But what’s the point of having pods? The main purpose of pods is to have groups of “helping” containers on the same namespace (co-located) and integrated together (co-managed) along with the main application container. Some examples might be logging or monitoring tools that check the health of your application, or backup tools that act when certain data changes.

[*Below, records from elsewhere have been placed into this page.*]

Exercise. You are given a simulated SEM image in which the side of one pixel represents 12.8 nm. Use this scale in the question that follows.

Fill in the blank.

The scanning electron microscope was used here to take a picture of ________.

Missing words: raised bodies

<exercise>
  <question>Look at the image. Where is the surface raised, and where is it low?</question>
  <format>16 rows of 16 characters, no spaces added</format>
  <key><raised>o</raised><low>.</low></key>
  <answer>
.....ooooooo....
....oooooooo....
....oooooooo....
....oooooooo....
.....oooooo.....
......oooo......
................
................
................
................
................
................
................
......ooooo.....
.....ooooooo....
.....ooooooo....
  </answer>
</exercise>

In the big picture, containers in a single pod are always scheduled together too. However, Kubernetes doesn’t automatically reschedule them to a new node if the node dies (more on this later).

Labels 🔗

Labels are a simple but important concept in Kubernetes. Labels are key/value pairs attached to objects in Kubernetes, like pods. They let you specify unique attributes of objects that actually mean something to humans. You can attach them when you create an object, and modify or add them later. Labels help you organize and select different sets of objects to interact with when performing actions inside of Kubernetes. For example, you can identify:

Software releases: Alpha, beta, stable
Environments: Development, production
Tiers: Front-end, back-end

Labels are as flexible as you need them to be, and this list isn’t comprehensive. Be creative when thinking of how to apply them.

Replica sets 🔗

Replica sets are where some of the magic begins to happen with automatic scheduling or rescheduling. Replica sets ensure that a number of pod instances (called replicas) are running at any moment. If your web application needs to constantly have four pods in the front-end and two in the back-end, the replica sets are your insurance that number is always maintained. This also makes Kubernetes great for scaling. If you need to scale up or down, change the number of replicas.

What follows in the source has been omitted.